In the 2000s, China has undertaken an unprecedented naval buildup, expanded its investment in overseas ports, and pushed new interpretations of laws of the sea to secure sovereignty in its “near seas” while protecting its interests in the “far seas.”
In discussing China’s comprehensive approach to maritime power, Dylan Yachyshen sits down with Dr. Isaac Kardon to analyze China’s strategic conception of the “near” and “far” seas, China’s attempts to advance new interpretations of the law of the sea, and its investment in overseas ports.
Dr. Kardon’s new book China’s Law of the Sea: The New Rules of Maritime Order covers China’s efforts at shaping the law of the sea in further detail.
Chinese Maritime Strategy: A Comprehensive Approach to Power - Small World, Big Problems by JHU SAIS Philip Merrill Center for Strategic Studies - S02 E03 - 19/01/2024 - 42:05
Isaac B. Kardon, Ph.D., (孔适海博士) is a senior fellow for China studies at the Carnegie Endowment for International Peace. He is concurrently adjunct professor at Johns Hopkins SAIS, and was formerly assistant professor at the U.S. Naval War College (NWC), where he served as a research faculty member in the China Maritime Studies Institute.

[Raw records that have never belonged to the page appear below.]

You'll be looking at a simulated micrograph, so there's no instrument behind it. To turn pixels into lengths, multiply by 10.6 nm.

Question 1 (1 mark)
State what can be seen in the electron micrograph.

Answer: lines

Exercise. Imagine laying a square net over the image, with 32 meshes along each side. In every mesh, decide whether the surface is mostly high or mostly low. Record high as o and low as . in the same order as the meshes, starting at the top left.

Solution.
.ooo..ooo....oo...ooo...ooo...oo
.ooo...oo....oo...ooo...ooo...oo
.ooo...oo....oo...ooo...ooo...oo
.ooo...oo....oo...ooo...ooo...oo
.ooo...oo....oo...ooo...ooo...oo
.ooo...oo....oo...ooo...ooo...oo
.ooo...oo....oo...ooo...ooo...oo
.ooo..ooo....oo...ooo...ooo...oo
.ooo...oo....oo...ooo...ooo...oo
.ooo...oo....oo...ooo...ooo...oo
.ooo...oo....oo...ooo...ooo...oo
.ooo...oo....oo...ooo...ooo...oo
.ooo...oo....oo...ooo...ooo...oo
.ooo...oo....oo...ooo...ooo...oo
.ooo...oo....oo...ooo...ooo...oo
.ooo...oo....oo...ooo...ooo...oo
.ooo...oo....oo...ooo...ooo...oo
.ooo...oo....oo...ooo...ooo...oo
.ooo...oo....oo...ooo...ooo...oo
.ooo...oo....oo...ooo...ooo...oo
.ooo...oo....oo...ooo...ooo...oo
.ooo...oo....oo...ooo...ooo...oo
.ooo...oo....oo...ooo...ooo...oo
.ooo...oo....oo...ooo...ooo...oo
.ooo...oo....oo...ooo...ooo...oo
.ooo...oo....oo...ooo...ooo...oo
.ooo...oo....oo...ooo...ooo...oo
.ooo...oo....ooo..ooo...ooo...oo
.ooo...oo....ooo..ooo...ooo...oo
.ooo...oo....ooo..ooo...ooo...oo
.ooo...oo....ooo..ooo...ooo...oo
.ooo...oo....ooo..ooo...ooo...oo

Isaac’s research centers on the People’s Republic of China’s maritime power, with specialization in maritime disputes and the international law of the sea, PRC global port development, PLA overseas basing, and China-Pakistan relations. His writing appears in International Security, Security Studies, Foreign Affairs, the Naval War College Review, as well as other scholarly and policy publications. Isaac’s book, China’s Law of the Sea: The New Rules of Maritime Order (Yale, 2023) analyzes whether and how China is “making the rules” of regional and global order.